Tuesday, September 25, 2007

Fun Fact #9: Iranian President Speaks at Columbia U

Two delightful questions posed by Iranian President Mahmoud Ahmadinejad, at Columbia University today:


I'm not entirely sure he proclaimed the Holocaust as fiction, but if he doesn't question it entirely,
he certianly questions its cause, timing and effect.

"My first question was, if, given that the Holocaust is a present reality of our time, a history that occurred, why is there not sufficient research that can approach the topic from different perspectives? Our friends refer to 1930 as the point of the departure for this development; however, I believe the Holocaust, from what we read, happened during World War II after 1930 in the 1940s. So, you know, we have to really be able to trace the event."

Is he saying that he thinks the Jews were imprisoned for some just cause, but the advent of WWII invoked Nazi Germany to exterminate their prisoners?

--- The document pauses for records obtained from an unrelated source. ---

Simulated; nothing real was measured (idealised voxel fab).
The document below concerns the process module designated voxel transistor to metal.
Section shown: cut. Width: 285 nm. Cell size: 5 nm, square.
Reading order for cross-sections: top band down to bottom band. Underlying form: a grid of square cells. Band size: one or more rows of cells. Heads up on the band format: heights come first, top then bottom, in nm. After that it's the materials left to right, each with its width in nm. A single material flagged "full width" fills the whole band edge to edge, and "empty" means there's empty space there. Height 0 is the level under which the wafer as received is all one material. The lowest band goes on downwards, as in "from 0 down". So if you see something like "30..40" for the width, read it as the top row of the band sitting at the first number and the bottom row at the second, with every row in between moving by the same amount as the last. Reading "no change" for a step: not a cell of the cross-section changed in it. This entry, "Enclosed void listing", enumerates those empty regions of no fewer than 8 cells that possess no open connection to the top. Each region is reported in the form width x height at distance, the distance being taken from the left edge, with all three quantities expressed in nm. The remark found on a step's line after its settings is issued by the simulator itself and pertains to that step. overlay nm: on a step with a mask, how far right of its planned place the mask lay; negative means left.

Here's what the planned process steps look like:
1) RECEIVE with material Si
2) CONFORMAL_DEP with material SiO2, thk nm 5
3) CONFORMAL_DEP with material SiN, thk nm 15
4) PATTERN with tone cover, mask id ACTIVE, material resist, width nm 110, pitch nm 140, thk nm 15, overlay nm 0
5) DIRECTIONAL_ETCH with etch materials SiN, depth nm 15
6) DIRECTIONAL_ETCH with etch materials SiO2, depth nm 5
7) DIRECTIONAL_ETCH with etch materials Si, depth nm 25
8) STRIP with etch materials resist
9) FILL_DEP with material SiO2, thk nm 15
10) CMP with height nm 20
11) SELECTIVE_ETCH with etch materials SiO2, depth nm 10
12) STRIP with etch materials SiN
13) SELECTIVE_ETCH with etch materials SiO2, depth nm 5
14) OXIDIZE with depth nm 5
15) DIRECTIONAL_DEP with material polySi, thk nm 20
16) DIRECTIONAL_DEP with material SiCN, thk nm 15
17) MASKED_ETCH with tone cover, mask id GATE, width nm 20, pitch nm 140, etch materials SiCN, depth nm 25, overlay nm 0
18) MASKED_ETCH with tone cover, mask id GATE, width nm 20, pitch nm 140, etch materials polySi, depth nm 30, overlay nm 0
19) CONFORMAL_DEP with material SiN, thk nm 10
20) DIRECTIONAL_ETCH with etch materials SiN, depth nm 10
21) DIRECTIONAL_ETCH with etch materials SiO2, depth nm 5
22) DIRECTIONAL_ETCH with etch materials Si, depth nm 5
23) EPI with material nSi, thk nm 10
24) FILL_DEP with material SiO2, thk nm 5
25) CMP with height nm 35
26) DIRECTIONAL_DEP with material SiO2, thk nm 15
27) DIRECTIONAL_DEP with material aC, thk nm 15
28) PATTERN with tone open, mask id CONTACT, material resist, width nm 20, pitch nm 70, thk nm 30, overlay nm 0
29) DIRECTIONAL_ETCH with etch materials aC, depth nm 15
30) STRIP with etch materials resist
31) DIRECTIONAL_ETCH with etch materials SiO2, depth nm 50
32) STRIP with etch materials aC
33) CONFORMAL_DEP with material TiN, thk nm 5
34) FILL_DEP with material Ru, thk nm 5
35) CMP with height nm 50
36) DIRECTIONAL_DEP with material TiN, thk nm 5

My question was simple. There are researchers who want to push the topic from a different perspective. Why are they put into prison? Right now there are a number of European academics who have been sent to prison because they attempted to write about the Holocaust, so researchers from a different perspective, questioning certain aspects of it -- my question is, why isn't it open to all forms of research? I have been told that there's been enough research on the topic. And I ask, well, when it comes to topics such as freedom, topics such as democracy, concepts and norms such as God, religion, physics even or chemistry, there's been a lot of research, but we still continue more research on those topics. We encourage it. But then why don't we encourage more research on a historical event that has become the root, the cause of many heavy catastrophes in the region in this time and age? Why shouldn't there be more research about the root causes? That was my first question.

Hmmm... that's enlightening! "Why are they put into prison?" He's searching for Hitler's "just cause". Well, pardon me, but I think it's pretty well documented... to the hilt.

"And my second question -- well, given this historical event, if it is a reality, we need to still question whether the Palestinian people should be paying for it or not. After all, it happened in Europe. The Palestinian people had no role to play in it. So why is it that the Palestinian people are paying the price of an event they had nothing to do with?"

Correct me if I'm wrong, but the Palestinians aren't paying for the Holocaust... they're paying for their own terroristic acts... no?